As of year-end 2007, payday lending was explicitly permitted by law in 38 states and explicitly prohibited in one (Georgia). Eleven states had no payday lending laws, but effectively prohibited payday lending through the application of usury ceilings or small loan interest rate ceilings that rendered payday lending unprofitable. Figure 1 shows the legal status of payday lending for each state as of December 31, 2007.16
In those states where payday lending is explicitly permitted, payday lenders are typically subject to licensing requirements and regulatory restrictions. Restrictions vary from state-to-state, but may include limitations on the maximum size of a payday loan, the maximum number of loans that can be made to a single customer at one time, the fees that can be charged for a loan, the term of a loan, and the number of times a payday loan may be renewed or "rolled over."
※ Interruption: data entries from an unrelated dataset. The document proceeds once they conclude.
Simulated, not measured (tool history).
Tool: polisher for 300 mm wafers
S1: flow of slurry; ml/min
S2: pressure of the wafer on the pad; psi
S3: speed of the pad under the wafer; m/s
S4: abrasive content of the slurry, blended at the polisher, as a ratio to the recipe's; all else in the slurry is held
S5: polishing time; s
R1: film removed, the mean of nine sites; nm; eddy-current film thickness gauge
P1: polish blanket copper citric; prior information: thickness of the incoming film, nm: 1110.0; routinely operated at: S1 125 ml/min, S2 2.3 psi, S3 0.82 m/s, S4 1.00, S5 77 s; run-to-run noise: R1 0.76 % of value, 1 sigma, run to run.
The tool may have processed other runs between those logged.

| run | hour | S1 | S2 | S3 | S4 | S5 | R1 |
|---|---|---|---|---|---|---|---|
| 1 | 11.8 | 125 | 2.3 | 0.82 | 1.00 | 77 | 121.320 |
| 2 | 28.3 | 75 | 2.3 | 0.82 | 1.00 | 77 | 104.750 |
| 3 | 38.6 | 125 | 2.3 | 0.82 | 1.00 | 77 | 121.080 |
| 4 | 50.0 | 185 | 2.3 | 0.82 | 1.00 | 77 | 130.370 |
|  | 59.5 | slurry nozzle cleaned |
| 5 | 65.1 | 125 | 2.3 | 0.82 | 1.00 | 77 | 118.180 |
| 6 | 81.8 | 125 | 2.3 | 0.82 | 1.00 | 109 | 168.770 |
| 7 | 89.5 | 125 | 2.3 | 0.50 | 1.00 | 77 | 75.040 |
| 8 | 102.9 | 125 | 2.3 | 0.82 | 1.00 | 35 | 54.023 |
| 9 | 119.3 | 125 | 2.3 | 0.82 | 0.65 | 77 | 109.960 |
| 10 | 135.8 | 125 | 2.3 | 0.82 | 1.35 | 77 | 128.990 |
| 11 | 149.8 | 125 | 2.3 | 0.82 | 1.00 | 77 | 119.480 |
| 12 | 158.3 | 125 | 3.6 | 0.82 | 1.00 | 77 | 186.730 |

A number of studies have examined the factors affecting the locations of AFSPs. Caskey (1991) uses 1987 state-level data to study the relationship between the number of pawnshops per million capita and various regulatory and demographic characteristics. Considering only the 28 states that had usury ceilings on interest rates, he finds that pawnshops per million capita is positively related to both the level of the state's interest rate ceiling and the share of the state's population below the poverty level, and negatively related to the share of the state's adult population with at least four years of high school education. He finds no evidence that state laws requiring any surplus from the sale of the pawned collateral to be returned to the borrower (return requirement) or population density influence the number of pawnshops per million capita.
Shackman and Tenney (2006) use 2003 data to extend Caskey's work to all 50 states plus the District of Columbia. Like Caskey (1991), they find a positive relationship between pawnshops per million population and both the poverty rate and the interest rate ceiling and no significant relationship between pawnshop density and the return requirement. However, contrary to Caskey (1991), they do not find any significant relationship between pawnshops per million population and the share of the adult population that are high school graduates.
Graves (2003) examines the locations of payday loan stores and bank branches in seven metropolitan parishes in Louisiana, and in Cook County, Illinois. He finds that payday lenders tend to locate in neighborhoods (Census block groups) that are poorer and have higher concentrations of blacks than the county in which they are located as a whole, while banks tend to locate in neighborhoods that are wealthier and have lower concentrations of blacks than countywide averages.
Burkey and Simkins (2004) examine the determinants of the locations of payday lenders and bank branches in North Carolina, using Zip Code Tabulation Area (ZCTA) level data for 2000. They find that ZCTAs with higher concentrations of blacks, younger populations, lower median incomes, and lower education levels are associated with a higher number of payday lenders and a lower number of banks. At the same time, they find a strong positive relationship between the number of payday lenders and the number of traditional banks in a ZCTA. This likely reflects the fact that ZCTA population is a strong determinant of the locations of both payday lenders and banks.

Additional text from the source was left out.